Performance Benchmarks¶
tdom-path is highly optimized for real-world usage, particularly Static Site Generation (SSG) workflows where components are reused across multiple pages. The library uses LRU caching for module loading, providing 17.9x speedup for cached accesses.
Quick Benchmark¶
# Run standalone performance benchmark
just benchmark
# Run pytest-based performance tests
just test -m slow
Real-World Performance Results¶
Based on benchmarks simulating typical SSG workflows (120+ component tree, multiple pages):
Operation |
Cold Cache |
Warm Cache |
Speedup |
|---|---|---|---|
|
25.8μs |
1.4μs |
17.9x faster |
|
~25μs |
1.3μs |
19x faster |
|
758μs |
758μs |
(no change) |
|
684μs |
684μs |
(no change) |
Cache Impact: 1688% faster (17.9x) with warm cache ✓ EXCELLENT
Why This Matters¶
SSG Scenario: Building 100 pages with the same component:
Without cache: 100 × 25μs = 2,500μs = 2.5ms
With cache: 1 × 25μs + 99 × 1.4μs = 164μs = 0.16ms
Savings: 94% faster (2.34ms saved)
For sites with 1000+ pages, the savings are even more dramatic.
Performance Characteristics¶
Excellent:
Path resolution (cached): 1.4μs ✓ EXCELLENT
Module loading optimization: 17.9x speedup ✓ EXCELLENT
Good:
Tree traversal: ~450μs for 120+ components ✓ GOOD
Multi-page rendering: 684μs/page ✓ GOOD
How the Cache Works¶
The library uses @lru_cache(maxsize=128) for module loading via importlib.resources.files():
from functools import lru_cache
from importlib.resources import files
from tdom_path.webpath import Traversable
@lru_cache(maxsize=128)
def _get_module_files(module_name: str) -> Traversable:
"""Cache Traversable roots to avoid repeated module loading."""
return files(module_name)
First access (cold cache):
Loads module metadata: ~20μs
Sets up resource reader: ~5μs
Total: ~25μs
Subsequent accesses (warm cache):
Dictionary lookup: ~1.4μs
Total: ~1.4μs
Cache benefits:
Zero overhead on first use
Massive speedup on repeated use
Automatic cleanup (LRU eviction)
Thread-safe (Python’s LRU cache is lock-based)
Running Benchmarks¶
Standalone Benchmark¶
just benchmark
This runs a comprehensive benchmark suite that measures:
Cold vs warm cache performance
SSG workflow simulation (multi-page rendering)

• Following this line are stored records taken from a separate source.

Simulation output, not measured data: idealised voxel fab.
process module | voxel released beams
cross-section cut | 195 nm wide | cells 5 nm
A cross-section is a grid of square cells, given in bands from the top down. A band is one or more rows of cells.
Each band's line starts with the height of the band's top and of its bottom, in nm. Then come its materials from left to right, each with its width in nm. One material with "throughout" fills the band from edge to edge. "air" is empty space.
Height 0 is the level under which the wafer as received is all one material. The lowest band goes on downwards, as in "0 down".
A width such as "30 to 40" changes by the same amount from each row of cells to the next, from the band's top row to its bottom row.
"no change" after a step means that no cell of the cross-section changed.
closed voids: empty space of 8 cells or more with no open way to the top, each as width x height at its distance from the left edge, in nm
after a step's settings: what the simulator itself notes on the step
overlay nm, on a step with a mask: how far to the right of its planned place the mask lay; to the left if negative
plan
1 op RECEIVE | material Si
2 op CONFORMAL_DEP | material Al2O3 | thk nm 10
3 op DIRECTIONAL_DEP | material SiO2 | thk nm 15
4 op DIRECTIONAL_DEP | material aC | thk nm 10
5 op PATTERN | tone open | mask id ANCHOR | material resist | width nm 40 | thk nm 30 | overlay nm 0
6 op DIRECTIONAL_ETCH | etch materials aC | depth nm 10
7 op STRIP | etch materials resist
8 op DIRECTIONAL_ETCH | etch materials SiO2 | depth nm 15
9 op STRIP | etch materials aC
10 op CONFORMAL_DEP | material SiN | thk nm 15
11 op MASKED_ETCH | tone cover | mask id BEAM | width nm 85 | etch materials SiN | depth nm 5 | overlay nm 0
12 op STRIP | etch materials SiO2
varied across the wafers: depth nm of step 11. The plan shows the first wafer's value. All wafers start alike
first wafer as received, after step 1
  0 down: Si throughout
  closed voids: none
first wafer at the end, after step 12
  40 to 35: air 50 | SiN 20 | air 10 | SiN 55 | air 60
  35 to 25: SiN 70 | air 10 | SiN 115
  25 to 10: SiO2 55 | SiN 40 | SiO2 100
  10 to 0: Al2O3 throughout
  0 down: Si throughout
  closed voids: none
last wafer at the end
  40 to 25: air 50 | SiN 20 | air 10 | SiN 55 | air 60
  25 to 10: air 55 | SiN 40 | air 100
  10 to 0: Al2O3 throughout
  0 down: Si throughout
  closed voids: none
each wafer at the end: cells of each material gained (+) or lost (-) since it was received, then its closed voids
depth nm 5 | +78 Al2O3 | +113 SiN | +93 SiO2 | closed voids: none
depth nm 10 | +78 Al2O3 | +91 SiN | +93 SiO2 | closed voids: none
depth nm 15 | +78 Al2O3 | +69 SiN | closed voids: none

Clear performance analysis with thresholds
Real-world usage patterns
Pytest-Based Tests¶
# Run performance tests
just test -m slow
# Run with free-threaded Python (regression detection)
just test-freethreaded -m slow
# Run with parallel execution (8 threads, 10 iterations)
just test-freethreaded -m slow --threads=8 --iterations=10
Benchmark Infrastructure¶
The test infrastructure uses:
pytest-benchmark for standardized timing
tracemalloc for memory profiling
Realistic test data (100+ component trees)
Free-threaded Python compatibility
Baseline metrics documented in tests
Free-threaded Python Testing¶
The library is tested with Python’s free-threaded mode (GIL-less Python) to ensure:
No threading regressions
Thread-safe cache operations
Consistent performance across Python versions
just test-freethreaded -m slow
Performance Optimization Tips¶
Reuse components - Same component across pages = cache hits
Build incrementally - Keep Python process alive between builds
Use package paths - Already optimized with cache
Profile your workflow - Use
just benchmarkto measure your patternsMonitor cache - Check
_get_module_files.cache_info()for hit/miss ratio
The library is designed for the common case: building multiple pages with shared components. The LRU cache ensures this workflow is extremely fast.
Profiling Tools¶
The library includes standalone profiling tools for performance analysis:
# Run comprehensive benchmark suite
just benchmark
# Profile specific operations
uv run python -m tdom_path.profiling.benchmark
Benchmark features:
Cold vs warm cache comparison
SSG workflow simulation (multi-page rendering)
Clear performance analysis with thresholds
Real-world usage patterns
Optimization Details¶
What was optimized:
Module loading via
importlib.resources.files()(80% of transformation time)Added LRU cache for Traversable module roots
One-line change at call sites
What wasn’t optimized (and why):
Tree traversal - already efficient (~2μs per node)
Path calculations - necessary operations
isinstance() checks - highly optimized in CPython
Memory Usage¶
LRU cache: ~128 entries × ~1KB = ~128KB max
Per operation: Minimal overhead (~10-50KB)
Tree operations: Linear with tree size (~1-5MB for 100+ components)
When to Expect Peak Performance¶
Best case (warm cache):
SSG workflows (reusing components)
Long-running servers (modules stay loaded)
Component libraries (shared across pages)
Development with hot reload (cache persists)
First-time use (cold cache):
Initial page build
Fresh Python process
New module references
Still fast (25μs), just not cached
Monitoring Cache Performance¶
You can monitor cache statistics to understand hit rates:
from tdom_path.webpath import _get_module_files
# Check cache info
info = _get_module_files.cache_info()
print(f"Cache hits: {info.hits}")
print(f"Cache misses: {info.misses}")
print(f"Hit rate: {info.hits / (info.hits + info.misses):.1%}")
Performance Thresholds¶
The library targets these performance thresholds:
Operation |
Target |
Status |
|---|---|---|
Path resolution (warm) |
< 2μs |
✅ 1.4μs |
Tree transformation |
< 1ms |
✅ 758μs |
Page rendering |
< 1ms |
✅ 684μs |
Memory overhead |
< 1MB |
✅ 128KB |
Conclusion¶
tdom-path is optimized for the common SSG use case: building multiple pages with shared components. The LRU cache provides massive speedups for repeated operations, making it ideal for:
Static site generators
Component libraries
Reusable web components
Framework-agnostic asset management
The library achieves 17.9x speedup with warm cache while maintaining simple, clean APIs.